December 1947 Radio-Craft
Wax nostalgic about and learn from the history of early electronics.
See articles from Radio-Craft,
published 1929 - 1953. All copyrights are hereby acknowledged.
Imagine if engineers used physical
mock-ups of semiconductor substrates with BB-sized metal balls representing electrons
and holes to design the next whiz-bang transistor. You'd think they were insane.
Seventy-three years ago, before powerful computers and software were available to
simulate the physics, engineers were doing just that sort of thing to figure out
how to design vacuum tubes. This "Monthly Review" feature in the December 1947 issue
of Radio Craft magazine has a photo of one of the models. Hills and valleys in the
base represented voltage potentials that influenced the trajectory of the balls.
Pretty clever, really. Also reported was the death of world-famous physicist and
originator of the quantum theory, Mr. Max Planck. He was 89 years old - not bad
for the era. A 1 MW transmitter - the most powerful in the world, was soon
to built by the U.S. in Switzerland. See the page capture for all the news.
Radio Electronics Monthly Review
The experimental model "vacuum tube" in use. The model looks
something like a game table.
A Model "Radio Tube" made of rubber, with "electrons" in the
form of bronze balls tests electronic designs in a single day that would require
3 months otherwise, Westinghouse revealed last month. The new model, it is stated,
is helping to develop new tubes for television and high-frequency radio.
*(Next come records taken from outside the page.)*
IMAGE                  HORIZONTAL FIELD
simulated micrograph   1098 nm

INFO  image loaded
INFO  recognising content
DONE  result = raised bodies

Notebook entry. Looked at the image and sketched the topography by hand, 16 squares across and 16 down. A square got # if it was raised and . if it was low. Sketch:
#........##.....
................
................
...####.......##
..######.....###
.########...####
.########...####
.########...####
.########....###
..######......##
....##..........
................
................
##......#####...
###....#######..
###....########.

It consists of a very thin sheet of rubber stretched across a frame about the
size of a small dining room table. BB-shot-sized bronze balls simulate electrons;
hills and valleys in the rubber simulate electrical voltage; and wooden blocks act
as tube elements.
Proper arrangement of the hills and valleys direct a ball and control its velocity.
Measuring the time it takes for the ball to roll from one part of the table to another,
enables engineers to calculate the speed of actual electrons in a tube. This determines
the electrical voltage needed for that part of the tube.
To find the proper spacing and optimum shape of tube elements wooden reproductions
of various shapes and sizes of cathodes, grids or anodes are used. They help research
men to find the arrangement that gives the best focusing of electrons.
The model, which can produce approximate replicas of most kinds of tubes, permits
checking the internal design of a tube in one day compared to three months by the
old mathematical trial and error method.
Max Planck, world-famous physicist
and originator of the quantum theory, died October 3, at the age of 89.
Planck is regarded as one of the great scientists of the present generation and
one of the scientific immortals of all time. His quantum theory has contributed
to the advance of science in the same measure as Newton's discovery of the laws
of gravitation or Copernicus' theory of the solar system.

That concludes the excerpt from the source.